When Hurricane Harvey washed over Texas in August of 2017, it was the first major hurricane—Category 3 or above—to hit the U.S. mainland since Hurricane Wilma in 2005. It wouldn’t be the last. Irma crossed Florida a month later. Florence and Michael followed in 2018. And now Hurricane Dorian is on track to show that major hurricanes bringing enormous damage to the United States have become a regular thing. And that’s not even counting Maria, which was the second-most costly hurricane on record as it ripped across Puerto Rico in 2017, taking 3,000 lives.
With every one of these storms, the question comes up again about whether or not the climate crisis “caused this storm,” and every time, scientists and weather forecasters hem, haw, and talk about the difficulty of discussing any specific weather event in terms of overall climate change. But the answer is yes. Yes, we are now in a climate regime unlike that which existed before the turn of the century; a climate regime that in fact has never existed in all the long history of humanity.
More storms, lingering storms, storms that carry more rain, storms that ultimately generate more flooding, more long-term damage, more human lives lost—those are all part of the prediction for a world suffering a climate crisis. Which is this world.

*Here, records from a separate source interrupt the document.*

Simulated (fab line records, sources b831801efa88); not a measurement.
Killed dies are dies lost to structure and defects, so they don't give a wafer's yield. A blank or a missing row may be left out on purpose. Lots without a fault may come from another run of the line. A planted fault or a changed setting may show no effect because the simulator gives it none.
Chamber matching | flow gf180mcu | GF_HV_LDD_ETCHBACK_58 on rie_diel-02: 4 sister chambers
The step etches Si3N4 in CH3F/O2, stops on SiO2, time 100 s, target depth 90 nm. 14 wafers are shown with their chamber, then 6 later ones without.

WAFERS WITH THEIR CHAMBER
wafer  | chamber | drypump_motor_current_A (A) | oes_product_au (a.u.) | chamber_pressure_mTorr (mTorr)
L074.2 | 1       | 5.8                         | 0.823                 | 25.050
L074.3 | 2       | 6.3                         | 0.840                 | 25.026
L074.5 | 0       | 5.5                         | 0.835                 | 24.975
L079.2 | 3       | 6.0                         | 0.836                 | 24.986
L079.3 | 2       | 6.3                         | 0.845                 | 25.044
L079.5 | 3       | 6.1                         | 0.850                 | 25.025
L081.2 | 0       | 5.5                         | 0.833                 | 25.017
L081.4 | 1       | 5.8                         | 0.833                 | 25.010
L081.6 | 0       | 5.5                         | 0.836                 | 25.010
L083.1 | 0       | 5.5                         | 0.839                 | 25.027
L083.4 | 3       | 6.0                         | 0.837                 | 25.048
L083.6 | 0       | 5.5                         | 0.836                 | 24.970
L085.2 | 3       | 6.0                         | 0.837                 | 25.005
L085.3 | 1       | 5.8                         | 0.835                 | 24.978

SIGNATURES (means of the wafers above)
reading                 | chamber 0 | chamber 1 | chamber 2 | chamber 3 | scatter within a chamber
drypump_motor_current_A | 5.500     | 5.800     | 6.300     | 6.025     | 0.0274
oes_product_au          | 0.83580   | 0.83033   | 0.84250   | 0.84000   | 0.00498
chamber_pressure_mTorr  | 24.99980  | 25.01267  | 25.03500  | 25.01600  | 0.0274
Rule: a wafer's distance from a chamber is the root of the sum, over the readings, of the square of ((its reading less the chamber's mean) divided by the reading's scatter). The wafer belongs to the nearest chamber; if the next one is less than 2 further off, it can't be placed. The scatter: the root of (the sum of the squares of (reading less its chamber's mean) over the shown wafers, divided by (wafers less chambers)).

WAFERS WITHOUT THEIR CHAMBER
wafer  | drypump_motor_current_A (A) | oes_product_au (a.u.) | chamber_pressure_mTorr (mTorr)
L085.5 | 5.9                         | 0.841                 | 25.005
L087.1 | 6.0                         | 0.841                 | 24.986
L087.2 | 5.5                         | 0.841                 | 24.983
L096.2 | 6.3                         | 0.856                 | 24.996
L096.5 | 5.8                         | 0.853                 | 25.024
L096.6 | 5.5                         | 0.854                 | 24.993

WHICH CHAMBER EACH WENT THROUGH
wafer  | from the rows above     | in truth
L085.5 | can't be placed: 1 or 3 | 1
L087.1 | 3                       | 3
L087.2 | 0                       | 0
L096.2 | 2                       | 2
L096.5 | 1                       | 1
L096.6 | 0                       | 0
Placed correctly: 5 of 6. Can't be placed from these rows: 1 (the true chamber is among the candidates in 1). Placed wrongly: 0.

Donald Trump is determined to do something about it—with “something” here being to drive the world deeper into the crisis, simply because it gratifies his need to demonstrate power over others. The New York Times has gathered a list of major climate-related regulations that Trump either has already reversed, or is working on reversing. And there are very good reasons to believe that these actions will cause more damage, do more lasting harm, and cost more lives than everything else Trump has done.
Trump is worried about his legacy. This is his legacy: He met the greatest known threat of our age and threw in his lot on the side of that threat.
Some of Trump’s actions are more subtle. That includes one that isn’t mentioned in the Times article—providing waivers to dozens of “small” oil refineries, even when those refineries are owned by very large companies, so that they don’t have to include ethanol in their fuel mix. That move wasn’t just a significant contribution to sinking the price of corn, but a massive shift of wealth from agriculture to oil companies.
Benefiting oil companies at the cost of other industries was a motif of other moves by Trump, such as cutting fuel efficiency standards for automobiles, even when auto manufacturers didn’t want those changes, and removing dozens of standards around both fracking for methane and guarding against the release of methane. On Thursday, Trump made a major move to relax those regulations even more, eliminating the requirement that oil and gas companies even try to detect how much of this powerful greenhouse gas they are spilling into the atmosphere.
Coal companies have also been on the winning side of Trump’s environment-hate. There have been relaxed rules on handling mine waste, relaxed rules on dealing with coal ash slurry, and relaxed rules for power plant emissions. That money has increased the profit per ton for surviving companies. Unfortunately for coal workers, it hasn’t increased the demand, since, despite Trump’s best efforts, coal is being effectively priced out of the energy market. Still, Trump’s direct order to destroy the Clean Power Plan created under President Obama represents what was probably his most direct and blatant attempt to simply screw the planet for the sake of putting a thumb in his predecessor’s eye.
Then there are the changes that benefit everyone out to make a quick buck at the expense of the environment. Those include both Trump’s gutting of the Endangered Species Act and his destruction of the Clean Water Rule, also known as the Waters of the United States rule.
Finally, there’s Trump’s treatment of public land. Because Trump doesn’t see that land as a national trust. He sees it as a gift. A gift he can give to his campaign contributors to make sure the contributions keep flowing. Trump has opened, or attempted to open, everything from the last Arctic refuge to the oceans off of every U.S. seaboard to drilling. Which only proves that the funds that went into his historically underattended inaugural were a bargain.
But perhaps even more important than the regulatory changes has been Trump’s public disdain for the issue. From pulling out of the Paris agreement to his continued refusal to acknowledge the nature of the crisis, Trump has enabled climate deniers just as much as he’s enabled white supremacist shooters. The climate crisis deniers are wealthier. And their weapons are much larger.